Vale Inco is studying the feasibility of using a vertical conveyor system as an alternative to skipping or ramping ore and waste rock as part of several new mine developments at depth in its Sudbury mines.

Vale Inco is studying the feasibility of using a vertical conveyor system as an alternative to skipping or ramping ore and waste rock as part of several new mine developments at depth in its Sudbury mines.
Vertical conveyor technology has been used in one form or another since 3,000 B.C., but there have been only a handful of applications in underground mining and tunneling operations.

A pocket lift system proposed for the company’s Garson Deep project would be the highest vertical conveyor system in the world with a vertical height of 1,250 feet (384 metres), approximately the same height as Vale Inco’s Superstack.

Garson’s Number 2 shaft currently descends to the 4,242-foot level. A ramp from there winds down to the 5,100-foot level, but plans are under way to mine an indicated and inferred resource of seven million tons all the way to the 7,000-foot level.

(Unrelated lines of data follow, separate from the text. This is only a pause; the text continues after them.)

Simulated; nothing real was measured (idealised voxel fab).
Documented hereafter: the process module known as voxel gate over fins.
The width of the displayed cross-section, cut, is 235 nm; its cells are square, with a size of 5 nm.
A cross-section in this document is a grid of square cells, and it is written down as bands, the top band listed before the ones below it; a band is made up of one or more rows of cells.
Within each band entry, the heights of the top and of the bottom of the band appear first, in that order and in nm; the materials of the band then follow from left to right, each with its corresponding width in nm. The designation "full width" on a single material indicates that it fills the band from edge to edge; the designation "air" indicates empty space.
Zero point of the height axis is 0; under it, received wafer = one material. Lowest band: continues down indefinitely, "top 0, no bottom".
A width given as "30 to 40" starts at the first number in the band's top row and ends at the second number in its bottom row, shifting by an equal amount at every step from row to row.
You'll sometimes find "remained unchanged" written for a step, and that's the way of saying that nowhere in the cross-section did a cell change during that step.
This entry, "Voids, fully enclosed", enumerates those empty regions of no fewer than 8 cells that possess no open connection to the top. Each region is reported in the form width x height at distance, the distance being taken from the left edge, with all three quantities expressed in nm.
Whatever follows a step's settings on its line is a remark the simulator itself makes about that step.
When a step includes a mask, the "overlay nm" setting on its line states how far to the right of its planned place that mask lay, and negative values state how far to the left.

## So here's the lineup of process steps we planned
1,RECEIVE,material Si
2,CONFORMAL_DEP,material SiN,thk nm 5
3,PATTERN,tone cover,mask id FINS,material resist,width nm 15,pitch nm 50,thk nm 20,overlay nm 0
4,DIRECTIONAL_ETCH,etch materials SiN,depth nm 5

Vale Inco has several choices, explained Gary Poxleitner, senior mine evaluation engineer with the company’s mine project development group. It can haul the material from an extended ramp system, deepen the existing shaft, construct a winz or install one or more vertical conveyor systems.

Trucks

Trucking material from 7,000 feet underground all the way to the 4,242-foot level is problematic.

“It would be a challenge getting the production rate we want using trucks,” said Poxleitner.  “You can keep adding more trucks, but only to a point.”  A simulation to determine the maximum number of trucks and daily tonnage handling capacity on a ramp system extending 3,800 feet from the 4,200-foot level suggested it would be difficult achieving the production rates the company is looking at.

Vertical conveyor systems could also be considered for other mine-deepening projects Vale Inco is planning for the Sudbury Basin.

Poxleitner and several colleagues visited three vertical conveyor system installations in the U.S. to evaluate the technology. The first was a 580-foot Flexowell belt system used to haul waste at the Manhattan Water Tunnel Project in New York City. They looked at a system at a second water tunneling project in Atlanta and visited White County Coal’s Pattiki Mine in Carmi, Illinois, that uses a 905-foot vertical lift system with a capacity of 2,000 tonnes per hour.

“We were hesitant and skeptical at first,” said Poxleitner. “It wasn’t until after we toured the facilities in the States that we got comfortable with it.”

A vertical conveyor system, like a hoist/shaft system, offers the advantage of the shortest distance from Point A to Point B, along with the continuous handling and low cost of conveyor belt technology. It’s also quick to install, energy efficient and easy to maintain.

Savings

Preliminary estimates indicate that a vertical conveyor system would offer a six per cent saving in capital costs and a 24 per cent saving in operating costs.

Material would have to be crushed to a maximum size of six inches prior to being introduced to the system and a magnetic separation system would be needed to remove scrap steel from the material being conveyed.

Metso Minerals offers three types of vertical conveyor systems, explained Poxleitner.  The Flexowell belt has a maximum 250-metre vertical lift capacity, the Pocketlift accommodates a 500-metre height and the Pocketrope system, still on the drawing board, promises 1,000 feet of lift.

It’s the Pocketlift system that Vale Inco is considering, but it’s also evaluating Metso Minerals’ new Pocketrope system for the Deep Mining Research Consortium, a CAMIRO-managed, Sudbury-based research group funded by Vale Inco, Xstrata, Agnico-Eagle, Barrick Gold, Rio Tinto, Goldcorp, CANMET, the City of Greater Sudbury and the Ontario government.

The Pocketlift system would use Kevlar ropes, which are light and strong, to double the vertical lift, but Metso has yet to build one, and Vale Inco has decided to consider only proven technologies.

“Metso would like to set up a test plant somewhere to try it out,” said Poxleitner. “With a 3,000-foot vertical lift capacity, it competes very well with the traditional shaft option.”

There are some 60,000 vertical conveyor systems installed around the world, but very few of them in Canada, and very few in hard rock mines.

“It never seemed to catch on in Canada,” said Poxleitner. “We tend to hang on to the idea of shaft sinking rather than look at alternative ways of conveying material.”

In order to install a vertical conveyor system beginning at the 4,200-foot level at Garson Mine, it would be necessary to transport all of the components down the shaft, create a large enough excavation for the drive units and discharge system, and reconstruct everything underground. It would also be necessary to excavate a 10-foot wide raise to accommodate the system.